I have been watching with much interest the dabates going on in the blogosphere about what the Archbishop of Canterbury may or may not have said or meant in his recent speech. I have also tried to read the speech and failed dismally, but that may be because I am an ordinary working class lad who went to a secondary modern school and do not have the intellectual prowess of the Archbishop and some of the other bloggers who have commented on this.

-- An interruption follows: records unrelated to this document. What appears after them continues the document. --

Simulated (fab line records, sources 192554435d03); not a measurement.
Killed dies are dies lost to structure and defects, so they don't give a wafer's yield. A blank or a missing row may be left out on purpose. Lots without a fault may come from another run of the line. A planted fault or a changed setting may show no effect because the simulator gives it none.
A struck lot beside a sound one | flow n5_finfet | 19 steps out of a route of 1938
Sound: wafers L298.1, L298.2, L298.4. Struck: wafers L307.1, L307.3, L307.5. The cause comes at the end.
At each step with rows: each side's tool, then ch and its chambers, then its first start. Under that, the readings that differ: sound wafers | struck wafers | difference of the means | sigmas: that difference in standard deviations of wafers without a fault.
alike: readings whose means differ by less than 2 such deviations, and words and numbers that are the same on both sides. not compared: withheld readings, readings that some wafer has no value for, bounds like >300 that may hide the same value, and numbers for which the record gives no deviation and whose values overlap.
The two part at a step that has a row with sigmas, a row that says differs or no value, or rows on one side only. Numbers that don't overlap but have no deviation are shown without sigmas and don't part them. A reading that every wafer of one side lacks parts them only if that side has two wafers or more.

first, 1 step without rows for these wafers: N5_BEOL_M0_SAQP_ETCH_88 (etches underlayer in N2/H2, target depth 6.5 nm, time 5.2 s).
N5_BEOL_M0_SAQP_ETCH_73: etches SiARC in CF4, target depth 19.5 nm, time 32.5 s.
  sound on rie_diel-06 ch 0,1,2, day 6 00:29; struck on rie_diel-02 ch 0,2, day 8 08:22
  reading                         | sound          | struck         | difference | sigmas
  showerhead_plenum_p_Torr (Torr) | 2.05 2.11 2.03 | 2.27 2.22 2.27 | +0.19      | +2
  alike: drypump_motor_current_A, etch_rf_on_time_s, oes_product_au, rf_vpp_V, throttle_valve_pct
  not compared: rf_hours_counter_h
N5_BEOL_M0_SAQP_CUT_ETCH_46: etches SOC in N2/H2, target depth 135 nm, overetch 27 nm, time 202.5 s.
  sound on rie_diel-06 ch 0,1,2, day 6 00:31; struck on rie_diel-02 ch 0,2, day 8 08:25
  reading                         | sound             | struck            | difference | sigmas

What does seem to be missing to me is the reality check that can possibly only be done by those who live in areas with a high BME community. I have lived and worked in Walsall in the West Midlands for almost a quarter of a century in fact almost half of my lifespan to date, and it is an area that has a fairly high BME population with concentrations in certain parts of the town - in the area I live almost 30% of the population are from the BME communities. In fact within a few doors of my home I have neighbours from Pakistan, India, Bangladesh and the Caribean and there are Sikhs, Hindus, and at least three strands of Muslims as well as Christians and those of no particular religion. For some of my neighbours and colleagues I work with the thought of introducing Sharia law brings great distress and if ( and please note I said IF) the Archbishop was suggesting this in his speech they would be very concerned.
Another issue for me is the 'newspapers' that people read in Walsall and how they believe that anything in the paper is gospel truth. It is a statistical fact that the average reading age in Walsall is 8 years and it is also fairly well accepted that this is the age that papers like the Sun are written for.
I am not sure that there are many people in Walsall who would actually be able to read the Archbishops speech and therefore their only source of information is via the tabloid newspapers whose writers are probably as unable to decipher the speech as i am. I did read on one blog that it is reasonable to expect commentators on theological matters should have some knowledge of their topic and this is probably more than correct - after all I am sure the writers of the back page are very well versed in their subjects.
This may well be an issue that will be around for a while and perhaps the important thing here is that the Archbishop was talking to lawyers in language that was appropriate for the audience and not necessarily for the ordinary man in the street, hence it may not be understandable to most people.
I remember that great comic duo Flanders and Swann talking about language and saying that if you say good morning to a scientist he will say 'the reciprocal of pye to you'proof if it were needed that some people speak in language that only they understand.
It will be interesting to see where this issue ends up and how near the truth some of the thoughts of the commentators will be or become.